Writing a version-controlled application
Introduction
We're building Dolt, the world's first version controlled SQL database. Our customers are using Dolt in a bunch of different ways, but by far the most common one is to write a version-controlled application.
What is a version-controlled application, and why would you want one? This blog post will discuss what it means for an application to be version-controlled, and walk you through how to write one using Dolt.

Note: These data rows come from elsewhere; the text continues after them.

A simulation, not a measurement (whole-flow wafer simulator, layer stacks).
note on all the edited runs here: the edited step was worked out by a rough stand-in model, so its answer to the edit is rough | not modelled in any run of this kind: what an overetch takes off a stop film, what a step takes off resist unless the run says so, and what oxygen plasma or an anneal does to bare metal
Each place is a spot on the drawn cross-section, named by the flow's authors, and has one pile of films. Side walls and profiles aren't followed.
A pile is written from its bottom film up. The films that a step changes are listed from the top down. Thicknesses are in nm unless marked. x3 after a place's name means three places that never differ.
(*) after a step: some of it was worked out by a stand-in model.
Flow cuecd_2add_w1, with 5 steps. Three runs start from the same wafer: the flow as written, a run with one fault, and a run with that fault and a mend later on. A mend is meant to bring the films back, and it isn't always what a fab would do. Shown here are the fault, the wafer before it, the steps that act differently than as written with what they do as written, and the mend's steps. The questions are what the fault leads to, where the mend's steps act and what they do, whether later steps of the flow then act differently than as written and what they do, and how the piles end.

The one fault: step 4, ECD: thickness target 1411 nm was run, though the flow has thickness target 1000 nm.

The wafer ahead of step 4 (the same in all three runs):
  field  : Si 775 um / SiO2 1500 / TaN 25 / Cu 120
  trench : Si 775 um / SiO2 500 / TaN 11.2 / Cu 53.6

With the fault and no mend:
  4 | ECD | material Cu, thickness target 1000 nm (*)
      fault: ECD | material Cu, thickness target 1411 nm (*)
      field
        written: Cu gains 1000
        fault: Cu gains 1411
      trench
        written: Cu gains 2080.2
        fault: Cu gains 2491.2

What's a version-controlled application?
When we talk about a version-controlled application, we mean any application that supports version-control operations for the data under its management. Version control might refer to a bunch of different features, some of which you have probably already used in different applications.
Audit logging
The application keeps a log of all changes made to the data, so a user can review them manually to see who did what. Many commercial databases such as MySQL have audit log functionality built-in or installable via plugin, and other enterprise applications that manage data tend to build this feature in as well, as it's a common compliance requirement. The audit log is usually just for human review and can't easily be used to show you a previous version of the data.
Time travel
The application keeps snapshots of all changes to the data, so you can examine the data as it existed at some previous time. You can build this yourself by implementing slowly changing dimension on database tables, or you can enable automatic table versioning on many commercial databases like Postgres, usually with an extension. This will enable you to write queries against older revisions of the data.
Rollback
The application stores a copy of every version of the data whenever a change occurs, so you can
revert to a previous version after a mistake. For example, Google Docs calls this feature "Version
History",
and you can use it to revert to an earlier version of a file. JetBrains IDEs do something similar
using the name Local History. And of
course the git checkout
and git reset
commands can restore a previous version of a file in a git
repository.
Branching
The application manages multiple "current" versions of the same data, usually each referred to as a branch. If you use Git, you probably use branches to keep your file changes isolated from the rest of the project while you work on them. Branches let you develop multiple versions of your data at the same time, iterating on each one independently. There are a number of recent database projects that support some form of branching, like PlanetScale (only for schemas) and Neon (for schemas and data). Most user applications that support branching do so by exposing files that are managed by a version-control system that supports branches, like Git.
Diffing
The application can show you the difference (diff) between two versions of the data, usually so a
user can manually inspect it for quality or to see what changed. Some applications that support
rollback can also show you the diff between the versions to be rolled back to and the current one,
but it's not as common. Among SQL database products, only two support diff operations. SQLite3
recently launched a tool to diff two SQLite databases, which
produces a SQL script of INSERT
, UPDATE
, and DELETE
statements that will mutate one database
into the other. Dolt supports diff natively as well, and due to its
architecture can diff much faster than SQLite3 as the data
grows.
Merging
If the application supports branching, it sometimes can merge the changes in a branch into another branch. Not very many applications have this capability, since it isn't easy to implement. We know of only a handful of software tools that support the merge operation: distributed version control systems like Git or mercurial; TerminusDB, a version-controlled graph database; and Dolt, the world's only version-controlled SQL database. Lots of database products and libraries support some form of merging for schema changes (schema migrations), but Dolt is the only SQL database that supports data merges.
Pull requests
The application provides a workflow where users can request changes from one branch get merged into another, usually with human review that lets you examine what has changed, then apply the merge if everything looks OK. Pull requests combine the functionality of branching, diffing, and merging, and require additional UX on top of those features. The only widely used software that supports pull requests are web tools for version control, most notably GitHub (who invented the term for this feature). It's useful to note that pull requests are not a feature of Git itself. Rather, GitHub built them on top of functionality implemented by Git. Similarly, Dolt itself doesn't have pull requests as a feature, but DoltHub built pull requests on top of Dolt.
Why version control?
There aren't yet many version controlled applications that support all of these features, simply because version controlled data stores are pretty new, and the most mature ones (Git, Mercurial) are built for text files rather than data storage. But if you've used Git or another version control system in your software development work, you already understand how useful version control is for collaboration. It's what makes it possible for large teams to write software together without stepping on each other's toes. Many applications could also benefit from version control for the same reason.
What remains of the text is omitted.